Real estate agent Teresa Rose, loan broker Mary Armstrong, and Armstrong’s assistant, William Fountain, were charged with conspiracy to commit wire fraud and to launder money. Armstrong also was charged with wire fraud and money laundering.

A fourth defendant, 31-year-old Justin Mensen, pleaded guilty in April to participating in the alleged conspiracy.

According to the May 10 indictment, the defendants carried out their scheme by recruiting “investors” through newspaper and online advertisements and encouraging them to buy homes in Ramona and elsewhere.

The advertisements offered investors who had good credit the chance to buy property with no money down, and the defendants falsely claimed they would make the mortgage payments on the investor’s behalf using rental income they generated by renting and managing the properties, according to the indictment.

In reality, the so-called investors were nothing more than straw buyers who were promised $10,000 for each property purchased as part of the scheme, the indictment stated.

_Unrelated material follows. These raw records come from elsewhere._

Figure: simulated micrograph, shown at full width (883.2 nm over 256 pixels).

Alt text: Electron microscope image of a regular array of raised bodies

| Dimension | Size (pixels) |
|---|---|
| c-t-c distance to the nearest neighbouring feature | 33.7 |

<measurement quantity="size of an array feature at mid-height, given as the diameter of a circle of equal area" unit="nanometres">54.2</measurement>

Prosecutors allege the defendants were able to secure mortgages for the properties by falsifying loan applications for the straw buyers.

Among other things, the loan applications falsely claimed exorbitant income from fake employers and used sham companies to verify the borrowers’ fabricated employment and rental histories, according to the indictment.

The defendants used the loan applications to obtain mortgages with 100 percent financing, thus avoiding having to make any down payments, the indictment stated.

Prosecutors contend the bulk of the profits the defendants made from the scheme resulted from their convincing sellers to inflate the purchase price of the properties by approximately $100,000, which was allegedly to be used for construction to improve the properties.

In fact, no construction work was ever performed and the funds were diverted to bank accounts controlled by the defendants, according to the indictment.

The defendants pocketed the money, made few if any mortgage payments, and allowed nearly all of the properties to fall into foreclosure, the indictment stated.

Rose, Armstrong and Fountain purchased at least 16 properties in Ramona, El Cajon and Washington state as part of the scheme, prosecutors allege.

They secured more than $11 million in mortgage loans, skimmed more than $1.5 million in sham construction kickbacks and raked in hundreds of thousands of dollars in additional proceeds through commissions and fees listed as part of the closing costs for each transaction, according to the indictment.

As a result of the foreclosures and defaults caused by the defendants’ failure to make the mortgage payments they promised, the defrauded mortgage lenders suffered losses of approximately $5 million, the indictment stated.

Rose, 57, pleaded guilty May 30 to participating in the conspiracy, admitting that she represented both the buyers and the sellers in each Ramona sale and arranged for inflated sales prices of the Ramona properties.

Fountain, 56, was arrested May 25 and has pleaded not guilty to the charges. Armstrong, 51, was arrested Thursday in Las Vegas.